MorningWord 1/17/14: Q4 Earnings Disappointments – Giving Out Grades

by Dan January 17, 2014 9:31 am • Commentary

Considering the start to the week, with Monday’s delayed reaction to disappointing December Jobs number, I think it’s fair to say that if we closed right here (basically unchanged from last Friday’s close), that it wouldn’t be a horrible result given all the news this week.

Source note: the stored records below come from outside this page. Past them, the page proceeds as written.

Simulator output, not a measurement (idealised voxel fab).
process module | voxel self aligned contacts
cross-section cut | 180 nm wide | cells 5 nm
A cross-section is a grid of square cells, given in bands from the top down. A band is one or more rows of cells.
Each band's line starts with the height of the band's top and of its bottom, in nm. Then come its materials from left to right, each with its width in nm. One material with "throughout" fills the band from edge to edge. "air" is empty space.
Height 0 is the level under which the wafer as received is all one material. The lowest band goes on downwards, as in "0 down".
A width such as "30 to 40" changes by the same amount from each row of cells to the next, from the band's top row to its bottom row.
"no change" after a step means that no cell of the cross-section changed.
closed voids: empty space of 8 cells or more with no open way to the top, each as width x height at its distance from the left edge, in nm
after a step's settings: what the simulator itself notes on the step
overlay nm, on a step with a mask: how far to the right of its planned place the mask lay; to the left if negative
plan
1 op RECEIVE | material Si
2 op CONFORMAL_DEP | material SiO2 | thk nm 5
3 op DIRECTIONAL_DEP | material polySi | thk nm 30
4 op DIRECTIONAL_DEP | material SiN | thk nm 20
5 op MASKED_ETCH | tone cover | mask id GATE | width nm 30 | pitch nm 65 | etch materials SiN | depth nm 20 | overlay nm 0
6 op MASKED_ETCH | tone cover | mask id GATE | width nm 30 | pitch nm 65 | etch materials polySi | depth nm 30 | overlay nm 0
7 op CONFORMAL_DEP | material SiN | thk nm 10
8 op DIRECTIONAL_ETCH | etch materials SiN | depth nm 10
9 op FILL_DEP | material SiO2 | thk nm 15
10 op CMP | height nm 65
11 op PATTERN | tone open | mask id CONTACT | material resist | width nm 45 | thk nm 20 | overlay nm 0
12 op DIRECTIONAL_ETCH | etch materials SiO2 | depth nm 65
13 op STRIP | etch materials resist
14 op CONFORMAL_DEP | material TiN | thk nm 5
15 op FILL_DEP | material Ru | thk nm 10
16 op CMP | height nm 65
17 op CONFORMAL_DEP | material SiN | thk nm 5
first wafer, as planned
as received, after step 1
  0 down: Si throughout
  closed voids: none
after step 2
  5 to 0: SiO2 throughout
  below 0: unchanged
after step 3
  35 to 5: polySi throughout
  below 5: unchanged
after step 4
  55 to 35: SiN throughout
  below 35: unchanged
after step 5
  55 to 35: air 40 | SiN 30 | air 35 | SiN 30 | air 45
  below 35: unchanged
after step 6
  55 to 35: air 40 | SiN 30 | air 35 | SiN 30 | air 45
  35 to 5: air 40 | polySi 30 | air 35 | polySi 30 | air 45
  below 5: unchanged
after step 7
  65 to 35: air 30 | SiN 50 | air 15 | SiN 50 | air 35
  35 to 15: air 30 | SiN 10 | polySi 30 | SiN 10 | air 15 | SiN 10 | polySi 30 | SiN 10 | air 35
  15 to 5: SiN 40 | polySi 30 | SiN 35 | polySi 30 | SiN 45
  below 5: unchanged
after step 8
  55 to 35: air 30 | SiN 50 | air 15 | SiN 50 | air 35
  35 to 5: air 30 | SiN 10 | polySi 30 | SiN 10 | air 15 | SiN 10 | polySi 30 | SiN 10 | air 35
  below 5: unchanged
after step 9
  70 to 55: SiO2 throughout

Let’s take a quick check on the earnings front.  While the quantity of reports was minimal, the cross section of results should be wide enough for a quick report card:

– Starting with bank earnings, as they captured much of the headlines, in my opinion there were few read throughs for the broad economy aside from what appears to be stalled mortgage activity.  Those companies that have relied on trading as a driver of revenue and earnings will likely be be constrained by regulation and fewer market opportunities due to low volatility.  GRADE: B

-The retail disappointments were clearly the main event with some fairly dramatic price action in stocks like BBY and GME.  While bulls explain away the massive misses as company specific, it is our sense that the secular headwinds for bricks and mortar retailers are immense and growing for those who are squarely in AMZN’s cross hairs.  Once AMZN is done burying the big box electronic retailers, they will move on to others, oh maybe like BBBY, but their 20% decline last week was also a one off.  While there have been a couple of bright spots like Macy’s and COST’s same store sales that were not as bad as expected, investors are shooting first and asking questions later as stocks like DECK have gone from multi year highs into correction mode in just a matter of days.  Retail is the sector to watch in our opinion.  If most can’t make it in the all important holiday season, they are likely to struggle after the ol’ gift card bonanza dies down early in the new year.  GRADE:  D

-As far as industrials go, there were 2 high profile misses.  CSX missed earnings for the first time in 2 years and had cautious commentary.  Prior to yesterday’s almost 7% decline the stock had just made a new all time high.  This sort of plunge on news from an all time high is fairly troubling from a technical perspective.  And just this morning, UPS, a stock that made a new all time high on the last tick of the year in 2013, missed on their Q4 and guided the full year 2014 down by about 4%.  As such, the stock is trading down about 4% in the pre-market and now sits almost 9% from the recent highs.   GM, also a stock that was a 2013 darling, had a difficult week.  Despite announcing a quarterly dividend that will equal about a 3% yield, the company issued a less than stellar outlook for the current year.  GRADE: C

One bright spot was GE’s just released results that appear to be inline to slightly better, the conference call is ongoing, but the stock is trading down a 1.5%, so the jury is still out.

-On the tech front, INTC was really the first large cap report.  The chipmaker reported last night, and came in a penny light of consensus while offering a mildly cautious outlook.  The stock is trading down about 4% in the pre-market, basically inline with the implied move from the options market.  Given what we felt were heightened expectations heading into the print, this action on the news is not that surprising.  3D stocks were actually one sector that was weaker, after poor guidance from SSYS and XONE, though the stocks held up better than we would have expected after such news on momentum names.  GRADE: C+

While this purely anecdotal grading system is from a small sample, I think it would be a tad premature to extrapolate too much, yet, to the remaining 450 plus S&P 500 companies yet to report Q4 results, I would suggest that with the S&P just a hair off of the all time highs, earnings season is not exactly off to a fantastic start.  Now I wasn’t exactly a bookworm is schooled but if I brought home a report card that looked like the one above, lets just say my extracurricular activities might have come under some pressure.

The heart of earnings season kicks off next week.  Some of the highlights include JNJ, VZ, DAL, HAL, TXN, XLNX, IBM, ABT, GD, UTX, COH, NFLX, EBAY, FCX, JCI, MCD, UNP, SBUX, JNPR, MSFT and PG.  With more mega caps reporting, we’ll get a better sense of whether these initial trends are the real deal or just a false signal from a few outliers.